Excuse me if I missed something in this thread - I didn't read every post, but skimmed through it, but ...

It sounds like you're planning on stowing some (all?) of this gear in the kayak, but what happens if you are separated from the kayak?

I recently watch an episode of "I Shouldn't Be Alive" where a father and son went rafting on a river that unknown to them was not yet free of ice. They hit ice, got dumped out of the raft, never saw the raft again, managed to get to shore, and once on land had nothing but a fixed blade knife and a lighter. They managed to get a fire going and warm up enough to survive the night inside a debris shelter. The son (an MD adult with kids) left the father behind, took the only pair of shoes they had (the others were lost in the dump) and hiked to a major river where he waited hoping to be spotted by a plane - it worked, but they would not have made it another day or two.

Similar stuff can happen while backpacking (though many backpackers will get almost violent insisting that it can't happen and that a survival kit is a waste of weight). Imagine heading away from camp at night to dig a cat-hole and you get disoriented on the way back to camp. You're now spending a night in the woods without your primary gear. Hopefully you can find your camp the next day.

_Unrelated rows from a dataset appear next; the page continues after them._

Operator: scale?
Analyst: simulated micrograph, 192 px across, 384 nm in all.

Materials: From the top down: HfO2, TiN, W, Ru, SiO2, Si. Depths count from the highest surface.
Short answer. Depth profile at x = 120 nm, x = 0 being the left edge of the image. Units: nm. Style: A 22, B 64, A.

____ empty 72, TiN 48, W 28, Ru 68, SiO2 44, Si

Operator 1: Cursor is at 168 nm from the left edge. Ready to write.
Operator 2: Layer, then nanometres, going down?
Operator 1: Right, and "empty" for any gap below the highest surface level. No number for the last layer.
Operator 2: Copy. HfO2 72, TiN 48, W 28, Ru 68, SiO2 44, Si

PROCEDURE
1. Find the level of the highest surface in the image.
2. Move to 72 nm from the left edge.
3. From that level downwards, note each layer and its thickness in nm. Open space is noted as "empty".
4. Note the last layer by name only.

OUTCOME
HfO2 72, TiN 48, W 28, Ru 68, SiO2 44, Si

With that in mind, I have a few thoughts:

1. Have on your person at all times (imagine getting dumped unexpectedly and having to swim away from your kayak) sufficient gear to survive until help comes.

I'll second Leigh's advice on starting with one of Doug's PSP kits, tuck in a few extra critical components (LED light, mini Bic lighter, a few Micropur tablets), add a knife, some kind of liter-sized water container (HD ziplock bag), simple first aid kit (gauze pads, antibiotic, band aids), and some kind of shelter (very large trash bags, plastic sheets, ...). Keep it small enough to carry on your body.

2. Make sure you've given someone information such that they will miss you and send someone to look for you. Without that, it could be a loooong time before someone comes a lookin'.

3. Seriously consider saving up the money to add a PLB to your kit. It can quickly and easily turn a multi-day agonizing wait hoping for rescue into a few hours (?) of waiting for a sure rescue. Don't underestimate its value. These days a really nice PLB costs no more than a mapping GPS.

And again, the PLB does no good floating down the river without you. Put it on your person with your survival kit. I recently came across a video by Doug Ritter where he said the three most important things you can carry are a knife, a PSP-like kit with some extra add-ins, and a PLB.